Sep/29/14 08:11 AM Filed in: Frank Gore
SANTA CLARA, Calif. — The real Frank Gore is back, and with him, the real San Francisco 49ers offense.
A week after a baffling game plan in a loss to the Arizona Cardinals that resulted in just six rushes for 10 yards for Gore, the 49ers looked like themselves again, with an offense powered by their 31-year-old running back.
San Francisco might have invested big in the passing game, with a massive contract extension for quarterback Colin Kaepernick, a trade to acquire veteran receiver Stevie Johnson from Buffalo, and the addition of veteran Brandon Lloyd to join Michael Crabtree and Anquan Boldin, but it is clear that Gore remains the heart of the 49ers' offense, and they aren't going to win much without him.
Even Sunday, it took until the 49ers' second possession to get back to Gore. On that drive, the second play went to Gore, who ripped off a 15-yard run, just a preview of the type of day that was to come. By the time the 49ers closed out their 26-21 win against the Philadelphia Eagles, Gore had 119 rushing yards on 24 carries — about 5 yards per attempt — and another 55 receiving yards, all of them on perhaps the wildest touchdown catch of his career.
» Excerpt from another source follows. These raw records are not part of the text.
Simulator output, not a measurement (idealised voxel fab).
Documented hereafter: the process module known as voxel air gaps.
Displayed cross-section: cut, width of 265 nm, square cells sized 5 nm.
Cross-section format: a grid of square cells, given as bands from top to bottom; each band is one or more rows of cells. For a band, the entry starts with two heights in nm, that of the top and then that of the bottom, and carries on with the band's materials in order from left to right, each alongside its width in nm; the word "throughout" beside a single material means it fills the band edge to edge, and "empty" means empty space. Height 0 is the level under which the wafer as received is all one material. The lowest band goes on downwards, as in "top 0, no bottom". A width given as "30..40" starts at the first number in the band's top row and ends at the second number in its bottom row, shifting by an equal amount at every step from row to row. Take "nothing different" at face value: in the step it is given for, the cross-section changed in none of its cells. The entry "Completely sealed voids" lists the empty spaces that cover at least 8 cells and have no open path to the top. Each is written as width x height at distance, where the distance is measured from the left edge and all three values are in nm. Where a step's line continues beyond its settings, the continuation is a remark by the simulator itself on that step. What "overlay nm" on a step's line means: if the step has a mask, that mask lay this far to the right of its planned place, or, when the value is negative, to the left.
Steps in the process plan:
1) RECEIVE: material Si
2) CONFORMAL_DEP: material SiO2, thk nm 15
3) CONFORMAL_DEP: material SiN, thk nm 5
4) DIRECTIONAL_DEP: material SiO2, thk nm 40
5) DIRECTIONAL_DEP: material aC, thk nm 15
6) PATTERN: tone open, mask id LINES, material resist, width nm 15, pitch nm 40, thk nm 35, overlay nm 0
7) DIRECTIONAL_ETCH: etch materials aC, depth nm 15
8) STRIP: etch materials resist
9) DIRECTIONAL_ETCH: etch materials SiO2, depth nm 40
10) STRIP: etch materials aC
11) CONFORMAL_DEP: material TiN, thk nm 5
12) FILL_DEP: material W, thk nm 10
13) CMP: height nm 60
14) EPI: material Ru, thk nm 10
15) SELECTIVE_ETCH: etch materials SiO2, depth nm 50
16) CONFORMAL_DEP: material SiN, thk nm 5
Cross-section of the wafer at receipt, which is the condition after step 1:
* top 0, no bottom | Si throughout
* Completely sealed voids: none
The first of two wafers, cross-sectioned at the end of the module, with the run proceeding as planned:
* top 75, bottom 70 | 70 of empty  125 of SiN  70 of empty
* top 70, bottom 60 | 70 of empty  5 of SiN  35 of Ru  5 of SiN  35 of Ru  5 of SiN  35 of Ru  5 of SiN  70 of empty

No, Gore certainly wasn't the intended target for Kaepernick after the quarterback scrambled to his left and rolled way out of the pocket. Gore, over on the right side of the field, was so far out of the play that coach Jim Harbaugh had lost sight of him. Harbaugh had no idea what Kaepernick saw as the quarterback heaved the ball across his body for a throw that covered about 30 horizontal yards.
But there was Gore, wide open, and then sprinting past the Eagles secondary for his first touchdown of the year.
"He broke the tackle and got into the end zone," Kaepernick said. "Putting the ball in 21's hands is a good thing."
That might be the truest thing Kaepernick has said all season.
Yet for the 49ers to be successful, it won't be because of Gore's clutch catches, it will be through his tough running, just as it has been so often over the past eight years.
"That was our mindset, just getting him back on the ball and getting him touches, making sure we controlled the line of scrimmage," Boldin said.